My Tornado Dream - 4/24/2010 (Sat early a.m.)
I am at "home" - a composite residence of past/present - vague notion of family present at this point. I somehow become aware there's a tornado approaching - then I look out a large window toward the back of the home and see it's very close. I try to gauge its movement, toward or away from us - it seems to be passing "harmlessly" to our right. Now a sound of emergency alert sirens, and I look out the window to see another HUGE tornado - an obvious "killer", and it's headed straight for us, very near. I call out to people (my sister?) in the house and try to figure out what to do. We have no basement or other storm shelter (real life), and I feel a growing sense of dread and helplessness. I try to think of the best advice I've heard, bathroom, bathtub, next to (or under?) a large heavy desk or table. None of this seems relevant, as this tornado is so huge and powerful it will destroy all in its wake. I look out the window again at it, drawing ever closer - but with the scene jerking like a series of still-frames. I am terrified. I awake.

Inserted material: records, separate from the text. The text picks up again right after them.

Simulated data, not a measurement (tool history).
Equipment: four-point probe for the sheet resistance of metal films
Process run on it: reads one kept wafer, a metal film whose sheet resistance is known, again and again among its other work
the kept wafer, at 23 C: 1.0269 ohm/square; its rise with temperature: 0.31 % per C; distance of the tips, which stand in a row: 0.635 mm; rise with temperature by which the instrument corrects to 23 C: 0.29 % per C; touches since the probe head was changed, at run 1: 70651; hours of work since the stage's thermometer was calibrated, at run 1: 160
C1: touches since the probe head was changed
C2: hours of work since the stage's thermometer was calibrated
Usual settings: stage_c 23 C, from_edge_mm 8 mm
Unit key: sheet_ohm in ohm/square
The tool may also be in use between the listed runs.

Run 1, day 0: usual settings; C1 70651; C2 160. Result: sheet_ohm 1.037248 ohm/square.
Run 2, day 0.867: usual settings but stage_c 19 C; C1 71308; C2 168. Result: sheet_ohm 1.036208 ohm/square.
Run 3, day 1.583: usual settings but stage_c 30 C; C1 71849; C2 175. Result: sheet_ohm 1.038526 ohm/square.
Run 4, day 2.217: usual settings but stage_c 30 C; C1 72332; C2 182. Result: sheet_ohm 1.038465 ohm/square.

This dream is a member of a large set of tornado-themed dreams I've had sporadically over many decades (probably 10 or 12 total dreams recalled). In real life, I'm awed by the power and (strange) beauty of tornadoes I've seen photos and video clips of. This is a force of nature utterly uncontrollable - though neither malevolent nor benevolent (mindless, incapable of either), randomly destructive to human life and endeavors.
In recovery today, I realize quite easily that a dream like the above is "speaking to me" of the issue of powerlessness - for that is the real psychic experience; there is absolutely nothing I can do for myself in the situation. It is, of course, a central theme of Step 1, and I believe this dream has (and theme always had) the role of reminding me - particularly if I'm starting to lose focus - of my true position in terms of power. What's been going on for me in the few weeks before this dream is that I've started a new job which has taken up enormous energy (physical, spiritual, emotional) that used to be in ready supply while I was unemployed, that has now been run up against my natural limits - in other words, I could be easily headed for a "burnout" if I don't take proactive steps to manage my load and the associated stress levels.
Both the worst and best things about this process of becoming aware - I was reminded (in real life) the other day that I still have a disability that has nothing to do with alcohol or my recovery. On one of my most stressful days (crazy schedule between paid work and volunteer work), I was failing to take care of myself well by eating on time ("...my schedule won't allow it...") and my Meniere's (not surprisingly) decided to get my attention by filling both ears with a roaring tinnitus of the likes I haven't experienced for over a year. Fortunately for me, I know my own (Meniere's) pattern well, and understand that this tinnitus episode was a precursor (warning, if you will) of much more "interesting fun" to come. I'm also fortunate that I recognized immediately why this was happening - I hadn't eaten, was stressed to the max, and already exhausted. I had 3 of the 4 "HALT" factors (a popular recovery term - avoid being Hungry, Angry, Lonely or Tired) - I wasn't angry, but I definitely had the other 3 in spades - and my ears were roaring because of that.
Being warned is one thing, of course, heeding it quite another. I'm at a point now where I must decide - taking into full account my disability and natural limits, what I need to do with my current schedule (work, volunteer, recovery) to accomplish several things.
First, I must be very sure that any changes I make to my schedule do not have the effect of isolating me (in both the specific and general sense) - because for me, personally, isolation is actually in the "number-one offender" slot along with "resentment". I can literally die of isolation (and it wouldn't take that much). That's why I'll have attended two meetings today (a Saturday), and two more (including a secretary stint) tomorrow. These don't seem optional to me (but I'll have to keep them in the "stress resolution" queue at this point anyway - I may be able to "pay" for a reduction here with an easier meeting somewhere else).
Likewise, my volunteer commitments are very important parts of my spiritual program, and "cost" a lot to reduce - but I do see some leverage here in terms of taking care of myself (aka eating) - I could push one of my two Thursday night activities (back to back, same place) by 1/2 hour and still be effective - and eat.
There are other things I can look at as well, to manage my time so that I have adequate time and energy to take care of myself physically, emotionally, and spiritually. One very key point is that I need to (for awhile anyway) avoid saying yes to any time commitments before I carefully examine how they impact my schedule and my serenity. For example, there's a future commitment I've been offered regarding a regular meeting on Monday nights - but rather far away, meaning rather late getting home - and I'm very probably going to need to say no to it for now - even though I'd like to be there, and even though it's a plus for my recovery (service). The hours just won't work for my weekday sleep schedule, which - I have to face the reality of - matters both in terms of my Meniere's and my recovery.
All of this in response to those tornadoes - the power of a disability (and of life on life's terms) that I have no ability to control; I can risk burnout - with potentially deadly consequences - or get humble and operate within my own limits. I know I have a higher power who would never push me as hard as I push myself.